Chair members and finance officials debated options to meet near-term retiree payments and a proposed $29 million loan to satisfy the retirement settlement fund during a joint committee session.
The committee pressed the secretary of finance about timing and durability of available funds. Representative Marissa Flores asked whether the administration should take out a single $29 million loan or do it in smaller tranches. The secretary replied, “yes, it has been authorized to pursue a $29,000,000 loan,” and said the finance office prepared two budget scenarios showing different impacts of taking the loan or not.
Why it matters: The settlement schedule requires quarterly transfer percentages that the commonwealth must meet. Committee members worried that missing payments could trigger trustee hearings or court action; staff repeatedly described the payroll impact in pay-period terms.
Key details from the session: - The finance secretary said a $2,100,000 award designated as 25% for retirees would cover about 3.8 pay periods. The secretary also said a separate $2.7 million appropriation from casino gross receipts tax (GRT) was being used for retiree payments beginning Oct. 15 and would cover about five pay periods if the office sets aside roughly $540,000 per pay period. - Representative Marissa Flores reviewed the settlement calendar for MAP payments: a 15% installment on 12/31/2025 (about $4.35 million), a 35% installment on 3/31/2026 (about $10.15 million) and a 20% installment on 6/30/2026 (about $5.8 million). The secretary said those amounts were included in the proposed budget and treated as a priority for general fund collections. - On collectability of other internal receivables that might be applied to the settlement, the secretary said component units such as the Commonwealth Utilities Corporation (CUC) remained under financial stress and were unlikely to produce large payments in the near term. - The secretary and other staff said the $29 million funding instrument could be structured as a lump sum or broken into quarterly or monthly disbursements; trustees must accept the disbursement schedule.
Officials also discussed enforcement and legal consequences. The secretary said that if the commonwealth cannot make a scheduled payment the trustee would be notified and a hearing with Judge Tydingle would likely follow. She repeatedly framed her role as constrained by statutory authority and by any trustee requirements for securing the loan.
Quotes from the hearing were limited to participants present: “In my personal opinion, there are significant impacts if we don't take out this pension loan,” the finance secretary said as part of explaining the two scenarios provided to the committee.

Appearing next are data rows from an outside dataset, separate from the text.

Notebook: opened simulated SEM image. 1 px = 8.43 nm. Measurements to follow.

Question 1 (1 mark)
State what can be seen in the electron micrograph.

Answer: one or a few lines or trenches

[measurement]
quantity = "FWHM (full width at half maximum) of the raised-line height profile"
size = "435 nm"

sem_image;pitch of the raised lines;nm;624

The committee asked for more detail on liabilities, the trustee negotiation positions and alternate disbursement options; members formally requested follow-up data on trustee conditions and the fiscal consequences of lump-sum versus phased borrowing. The session concluded with members urging continued negotiation with the trustees and additional information to be provided to the joint committee.
Looking ahead: Committee members asked for written follow-ups on trustee requirements, disbursement options and a detailed schedule of upcoming settlement payments and related budget assumptions.